Saturday, October 15, 2011

Indoor Voices, Even Outside

One of our neighbors has this kid. A little boy who seems to think the fastest way to get what he wants is to SHOUT. He will shout about anything, no matter what it is. No matter how far from him the object of his loudness happens to be. Shouting gets it done.

"C'MERE PUPPY!"
"MOM! MOMMA! MOM! MOMMY! MOMMA!"
"I FOUND A SPIDER!"
"THE SKY IS BLUE!"

Doesn't #$^&ing matter what, he makes his point as loudly as possible at all times. Otherwise, the neighborhood children and particularly the neighborhood adults are all normal people. Aside from the occasional random squeal of a little girl and this boy's obsessive desire to shout at everything -- it's quiet around here. This is a nice place to live.

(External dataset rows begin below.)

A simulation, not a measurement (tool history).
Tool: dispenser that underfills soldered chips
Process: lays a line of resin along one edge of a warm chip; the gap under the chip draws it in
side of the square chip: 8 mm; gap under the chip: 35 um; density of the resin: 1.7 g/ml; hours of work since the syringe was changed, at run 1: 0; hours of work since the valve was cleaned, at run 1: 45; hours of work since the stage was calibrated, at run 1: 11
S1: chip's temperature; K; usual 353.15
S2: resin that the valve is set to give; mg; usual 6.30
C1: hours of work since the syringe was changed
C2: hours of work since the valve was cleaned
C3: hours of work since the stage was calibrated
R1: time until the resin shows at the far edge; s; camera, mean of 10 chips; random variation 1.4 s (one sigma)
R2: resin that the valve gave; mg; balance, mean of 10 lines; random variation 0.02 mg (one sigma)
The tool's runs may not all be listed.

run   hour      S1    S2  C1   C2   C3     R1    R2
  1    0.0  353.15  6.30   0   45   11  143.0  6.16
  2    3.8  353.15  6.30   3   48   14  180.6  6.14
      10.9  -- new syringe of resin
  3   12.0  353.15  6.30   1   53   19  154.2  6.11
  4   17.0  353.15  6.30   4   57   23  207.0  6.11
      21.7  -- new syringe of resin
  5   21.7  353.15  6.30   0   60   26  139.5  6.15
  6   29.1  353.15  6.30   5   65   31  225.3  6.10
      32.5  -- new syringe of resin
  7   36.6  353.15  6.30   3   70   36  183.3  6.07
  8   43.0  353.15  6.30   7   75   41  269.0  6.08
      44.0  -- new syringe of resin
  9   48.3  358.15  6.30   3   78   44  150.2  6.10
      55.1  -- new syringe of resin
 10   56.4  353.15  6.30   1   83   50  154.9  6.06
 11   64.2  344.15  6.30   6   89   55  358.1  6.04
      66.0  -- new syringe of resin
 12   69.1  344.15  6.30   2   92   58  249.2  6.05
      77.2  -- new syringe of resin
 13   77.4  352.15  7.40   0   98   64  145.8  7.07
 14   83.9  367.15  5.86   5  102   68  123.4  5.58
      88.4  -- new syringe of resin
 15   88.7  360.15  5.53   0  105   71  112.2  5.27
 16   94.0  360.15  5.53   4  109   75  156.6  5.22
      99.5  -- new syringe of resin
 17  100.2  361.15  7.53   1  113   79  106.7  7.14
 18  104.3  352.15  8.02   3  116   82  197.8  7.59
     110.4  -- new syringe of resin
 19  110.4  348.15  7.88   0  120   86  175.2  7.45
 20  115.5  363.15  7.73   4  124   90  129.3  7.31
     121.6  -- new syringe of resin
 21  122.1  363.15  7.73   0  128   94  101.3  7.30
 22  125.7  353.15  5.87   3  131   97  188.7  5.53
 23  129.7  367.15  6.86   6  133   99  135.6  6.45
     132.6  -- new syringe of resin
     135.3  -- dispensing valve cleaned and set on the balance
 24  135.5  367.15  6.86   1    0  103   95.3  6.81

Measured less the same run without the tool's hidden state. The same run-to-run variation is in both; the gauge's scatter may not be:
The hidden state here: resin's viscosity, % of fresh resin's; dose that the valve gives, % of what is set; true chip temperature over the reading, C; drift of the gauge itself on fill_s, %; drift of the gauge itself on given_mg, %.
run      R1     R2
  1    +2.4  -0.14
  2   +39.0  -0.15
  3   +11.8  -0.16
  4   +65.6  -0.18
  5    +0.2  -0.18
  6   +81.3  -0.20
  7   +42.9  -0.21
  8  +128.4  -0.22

So I've begun to wonder, quite frequently actually, just why this child thinks that this is acceptable behavior. Who taught him that shouting was the answer to every problem big or small? Surely it couldn't be his parents. I don't hear them shouting from inside their apartment. Maybe it was a classmate at school? Perhaps he has an undiagnosed hearing problem and he shouts because he doesn't realize it?

Nope.

The mystery was solved this afternoon when, for no real reason whatsoever the father came out onto their patio and began SHOUTING for the boy from across the courtyard. Some mere 20 feet of distance between them. To make matters worse, rather than respond by going over to his father to continue their discussion, the kid just shouts his replies back at dad and this goes on for some five minutes. wtf? In what parallel universe is this acceptable behavior? Especially from a grown man?

How inconsiderate.

There is no reason to shout, let alone shout at another human being unless either they are on fire or about to catch fire. Otherwise it's completely unnecessary and rude. I'm a pretty tolerant person, but people yelling at each other isn't something I cope with well. It is one of the few things, actually, that can boil me to a rage. The second you shout at me -- the conversation is $#^@ing over. You can go sit on it and spin for all I care.

And that's really the better of two options because if I respond to you in kind, shit is hitting the fan. I might even punch you in the face, which is saying a lot because I've never really punched anyone in the face and I've been in some situations in my life where physical violence was actually a necessity to avoid being murdered. So can we all agree to use our indoor voices, please? Even if we're outside?